123 Warren Street, Hudson, NY 12534, USATel: 518-567-7858https://www.limnergallery.com/
Thur-Fri 12pm-5pm; Sat 12pm-6pm; Sun 1pm-4:30pm
The word Limner was first used in Medieval times to describe manuscript illuminators. In the following centuries it became a general descriptive term for an artist. The word gradually fell out of use and was revived to describe the itinerant artists of Colonial America. These self-employed, independent artists traveled from town to town in search of painting work.
Limner Gallery was founded in 1987 at 216 East 10th Street in Manhattan’s East Village. At that time, the Village was the center of the alternative art scene and Limner quickly became notorious for it’s controversial and provocative exhibitions. Taking advantage of the 1980’s art boom, the gallery operated successfully at this location. In 1990 the Limner Gallery moved to a Soho loft space at 598 Broadway.
Limner’s impressive 100 foot long gallery space was typical of Broadway galleries at that time. The area of Lower Broadway in Soho had been a manufacturing district, this loft space was formerly used for clothing manufacturing. In the early 1990s, the loft buildings on Broadway were converted to gallery space to house galleries relocating from the East Village and some new galleries. The Limner space was across the street from the New Museum and Guggenheim Museum.
In the mid 1990s the gallery also opened a storefront on Mulberry Street. This store featured the work of Slowinski and operated in conjunction with the Limner on Broadway. This space, called Slowinski Gallery, operated at this location for four years. During the 1990s escalating Soho rents began forcing out the art galleries, replacing them with upscale boutiques and luxury loft apartments. Manhattan’s downtown art scene began to move to Chelsea, which at that time was still a lower rent area of Manhattan.
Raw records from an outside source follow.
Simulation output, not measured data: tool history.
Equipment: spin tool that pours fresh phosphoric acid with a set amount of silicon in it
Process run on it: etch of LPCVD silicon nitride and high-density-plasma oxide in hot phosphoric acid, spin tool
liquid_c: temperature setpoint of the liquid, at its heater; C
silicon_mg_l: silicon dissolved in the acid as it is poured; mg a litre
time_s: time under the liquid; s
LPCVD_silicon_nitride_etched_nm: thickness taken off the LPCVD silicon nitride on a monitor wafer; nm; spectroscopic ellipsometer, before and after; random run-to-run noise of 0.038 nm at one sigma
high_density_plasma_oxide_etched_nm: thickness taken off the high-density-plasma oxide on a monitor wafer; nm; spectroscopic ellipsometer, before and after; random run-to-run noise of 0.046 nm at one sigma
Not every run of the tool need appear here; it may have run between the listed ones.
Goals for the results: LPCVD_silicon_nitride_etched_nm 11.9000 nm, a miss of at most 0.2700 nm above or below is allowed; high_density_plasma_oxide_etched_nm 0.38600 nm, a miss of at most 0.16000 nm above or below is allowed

In 1998 Limner Gallery relocated to a loft space at 870 Avenue of the Americas, near Manhattan’s expanding Chelsea art district. After the destruction of the Twin Towers on 9-11, New York City changed. The main postal sorting station was contaminated with anthrax and mailmen delivered mail with rubber gloves. The Army patrolled the street with M-16s. The art scene suffered a temporary decline as viewers and buyers sought entertainment and housing outside of Manhattan. This contributed to the closing of this space in February 2004.
From November of 2003 through July of 2006 Limner operated a storefront gallery in the Catskill Mountain resort town of Phoenicia, NY. Phoenicia was revitalized by the flight of city dwellers after 911 as New Yorkers sought refuge in the “safe haven” regions within a few hours drive of Manhattan. The Hudson Valley and Catskill economy were charged with a surge in second home purchases by New York City’s wealthy elite and celebrities.
The historic Hudson River port City of Hudson, NY is the current home of the Limner Gallery. Hudson is the fine art and antique center of the Hudson Valley and is a popular destination for art and antique collectors. Situated on the eastern bank of the Hudson River with a direct train link to Manhattan, Hudson is readily accessible to both city and country dwellers. It is situated centrally between the Catskill, Berkshire and Hudson Valley resort areas.